Imagine this charge: write a blog post that integrates the mission of Catholic schools, Thanksgiving, and STEM education. Impossible you say? On the contrary
The 2015-2016 school year marked the beginning of a new relationship with the Diocese of Peoria in Illinois. Although ACE has long had a connection to the diocese through its Holy Cross bishop, the Most Reverend Daniel Jenky, the presence of ACE Teaching Fellows in our neighboring state's Catholic schools materialized only recently. Luke, Patty, Maddie, and Jimmy were welcomed into the school communities of Notre Dame High School and St. Mark elementary Catholic schools teaching theology, math, physics, Spanish, and all of the elementary subjects. We are grateful for the gifts that these young people bring to the classroom — maximizing students' intellectual gifts and helping them become people who live the Gospel.
And so, if we had been tasked with a brief reflection on ways in which we are thankful for the products of and contributors to Catholic schools, we would be finished, ready to enjoy that Thanksgiving feast. But our task is more complex. How can we tie our gratitude for Catholic schools to both the holiday spirit and to STEM education? For that, we have to know a little more about pumpkins.
A pumpkin, as you may or may not be aware, is a type of squash plant native to North America. Contrary to common thought, a pumpkin is a fruit, not a vegetable, as the pumpkin houses the plant's seeds (even more technically, it is a berry since the pumpkin is derived from the plant's ovary). The history of pumpkins is long in North America, with evidence of pumpkin seeds dating from between 7,000 and 5,500 BC in Mexico.
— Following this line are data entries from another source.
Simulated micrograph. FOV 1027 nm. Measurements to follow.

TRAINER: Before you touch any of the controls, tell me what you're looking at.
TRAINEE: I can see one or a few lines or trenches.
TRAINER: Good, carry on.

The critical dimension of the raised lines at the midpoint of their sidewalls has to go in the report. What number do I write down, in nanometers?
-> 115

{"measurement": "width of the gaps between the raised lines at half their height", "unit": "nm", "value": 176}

While there is the jack-o-lantern, the pumpkin spice latte, and pumpkin soup, I think that we can all agree on the greatest gift the pumpkin has bequeathed — the pumpkin pie. The pumpkin pie found its way to the Thanksgiving banquet table during colonial years. In 1705, a Connecticut town even postponed Thanksgiving a week because they were lacking the necessary ingredients to make the pumpkin pies. Throughout the 1800's the devotion to this delicacy grew considerably, marked in time by Lydia Maria Child's poem about a New England Thanksgiving in which a family travels "over the river and through the woods to grandmother's house" in order to exclaim in the final stanza, "Hurrah for the pumpkin pie!"
But from where are all of these pumpkins coming? Along with giving thanks to God each year for the fruits of all creation, whose hands help produce this wonderful fruit? To find our answer we circle back to the beginning — the hands of the people of Peoria. We would never have the smooth, rich flavor of pumpkin pie if it wasn't for this fertile crescent of squash growers. An astonishing 90% of all pumpkins grown in the United States are grown within a 90-mile radius of Peoria, Illinois.
To put this into perspective, Iowa, Illinois, Nebraska, Minnesota, and Indiana are the top corn producers in the United States and yet combined, they produce approximately 57% of corn in the United States. So hats off to you, Peoria, Illinois, and your 90% production of our nation's pumpkins. As I sit down to the Thanksgiving feast this year, I can be grateful for the partnership of ACE and the Diocese of Peoria in the service of teaching children in Catholic schools, knowing that perhaps within their science and math classes are the students who will ensure the health, procurement, and distribution of pumpkins for many Thanksgivings to come.